Managing technical debt with NDepend 2017

By | March 2, 2017

I’m building my Get Noticed project from the scratch. And since 3 months is actually a very short span of time, I need compromise between doing some things fast (boring ones) and doing other things in a way that will allow me to write about it and not be ashamed to show some code afterwards. That means I’ll need to incur a technical debt in few areas of project. And I must watch it closely to not allow it to grow without control or interests will probably kill me. And I have great tool for that.

This tool is NDepend. I wrote about it a while ago (sorry, haven’t translated it to english yet) and I was impressed back then. I’m still using this extension in my own little projects and in my job.

Since every line of code in my job-project goes through, is reviewed and merged by me, and it’s a lot of code, I need something that keep track of everything that I’ve missed, overlooked or haven’t connected together. We’ve had major release of our produc lately and I must admit that NDepend helped me to wrap things up before that. If you want to know what I’m doing in my job-time take a look here.

Now let’s get back to my free-time stuff – Get Noticed.

Technical debt

Let’s start about terminology. What exactly is technical debt. It’s all those things that we sometimes skip to make something NOW instead of doing this right way.

“It’s Friday 5PM, and my code works! Screw clean code I’ll refactor first thing on monday”

It works. We remember to do something about that later, at least utill next NOW thing appears out of nowhere. “It’s Friday 5PM, and my code works! Screw clean code I’ll refactor first thing on monday”.

Truth is we tend to forget about times when we do things fast and easy way, especially if we need to fix them later. We may brag about some great few lines of code but we don’t like to remember those dozens of ugly spaghetti driven development that we’ve done. Well… it works after all.

And then you need to add a feature, do some minor refactoring or change “this little thing there” And you end up changing code in entire project, everything is entwined with other things and it just won’t work. And by the way – you just need this little feature NOW. Previous two paragraphs was about debt, this one is about interests, and those are one that can really hurt you.

Managing debt

There are times that we just need to get indebted – I’m going to do that with front-end of Me2.0 and technologies that I won’t focus on during these 3 months. There are times we don’t even know we’re having more and more technical debt. That’s why I’m going to track my project with mentioned tool from the very beggining. I’ll need to get back and fix some things and I need to continuously check that I’m not doing something that will make me stuck in spaghetti in a few weeks.

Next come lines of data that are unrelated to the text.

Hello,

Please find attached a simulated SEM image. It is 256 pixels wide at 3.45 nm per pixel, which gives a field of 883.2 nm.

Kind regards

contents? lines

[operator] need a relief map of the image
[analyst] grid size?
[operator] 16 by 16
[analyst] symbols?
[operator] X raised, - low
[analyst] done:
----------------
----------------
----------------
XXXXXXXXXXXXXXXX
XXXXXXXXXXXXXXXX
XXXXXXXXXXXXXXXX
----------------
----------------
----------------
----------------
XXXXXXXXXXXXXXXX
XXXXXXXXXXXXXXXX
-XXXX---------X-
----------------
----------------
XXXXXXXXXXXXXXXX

Fortunatelly NDepend released it’s new version few weeks ago. And it featured tool that I need. It’s called Smart Technical Debt Estimation. Before that you’ve had some rules and queries that warned you about bad quality of your code or some critical issues. Now those queries will add predefined and configurable “minutes” to your technical debt pool.

You can analyze that and convert your technical debt to man-time and see for yourself if you’re good or screwed. You can even convert those man-hours to money and calculate cost of debt.

I’m doing this since the project started but you can include this in middle of development of your project. You can draw a virtual line and say “since now we’ll do things right”, and just start checking what mistakes you’ve made and what rules you’ve broke on regular basis. And fix them immediatly, before interests grow to unmanageable scale.

Let’s dev this right

“Since now we’ll do things right”

Let me  show you how it works. NDepend is standalone tool but it also have extension for Visual Studio. I’m using VS2015 now but I’ve tried it on VS2017 RC and it worked fine. After few minutes of configuring our Ndepend project that will attach to our .NET solution we’ll be able to view dashboard with some stats. After few days mine looked like that:

It isn’t bad but it isn’t great too. At the bottom in the middle we have our issues and above that we have rules. It looks like I’ve violated some rules and introduced some issues. Nothing serious for now but let’s check just to be sure.

I’ll click in red 12 in my rules to see what rules I’ve broken. I could’ve click in +3 to see what I’ve broken lately but I’ve checked and it wasn’t anything serious, just some work in progress stuff. Project is still to small to have any big issues.

At the bottom of my VS I can browse are rules that I’ve broken and if we select any we’ll have more details about rule in question and classes/methods of origination on our right. Most of mine are things that I’m working on and I’m fully aware so let’s focus on “Abstract base class should be suffixed with ‘Base'” rule. To be honest I’ve completly overlooked this and I don’t really know why but my class have prefix instead of suffix, coding really late have some downsides after all.

Since I don’t want to rename a lot of things when project will grow let’s do this now and move to other minor rule – “Methods that could have a lower visibility”:

On screenshot above you can see something that I really love about this tool. On the right of the screen I’ve marked two columns in data grid with red rectangle. In it we can see exatly what current method visibility I have right now and what it could’ve (and probably should’ve) be. Since I’m pretty sure it’ll stay that way I’ll change it in a sec.

I don’t want to do any big refactoring right now. I just want to show you how you can check what happened and what impact it can have between some major code changes. For the sake of this post let’s agree I’ve just done some big changes and made some great fixes because of what Ndepend shown me. It actually does work that way in real life scenarios with bigger projects.

So let’s just rebuild, run the analysis and see for ourselves.

I’ve changed my baseline setting in dashboard (marked with red rectangle) just to see what has changed during last hour. I can’t see any new issues and some of old ones are gone so I think it went pretty nice. If those were some bigger issues that I’ve introduced with code that I’ve just written I could’ve fix them before pushing my code to repository.

When to analyze and refactor?

Just as I’m checking every blog post before publishing, just as every important email I’m sending – I’m reading my code before commiting.

It does not matter if you use NDepend, other tools or just your own eyes and common sense. The question is “where should you refactor and make code better” I’m doing this before commiting any changes to repository. I’m opening my Visual Studio Git GUI and look at changes that I’ve made or do some analysis and minor fixes. I just can’t commit something that I didn’t checked. Even if I didn’t make any big mistakes in code there is always misplaced space, bad formatting or some commented out, old code that I’ve forgot to delete.

Just as I’m checking every blog post before publishing, just as every important email I’m sending – I’m reading my code before commiting.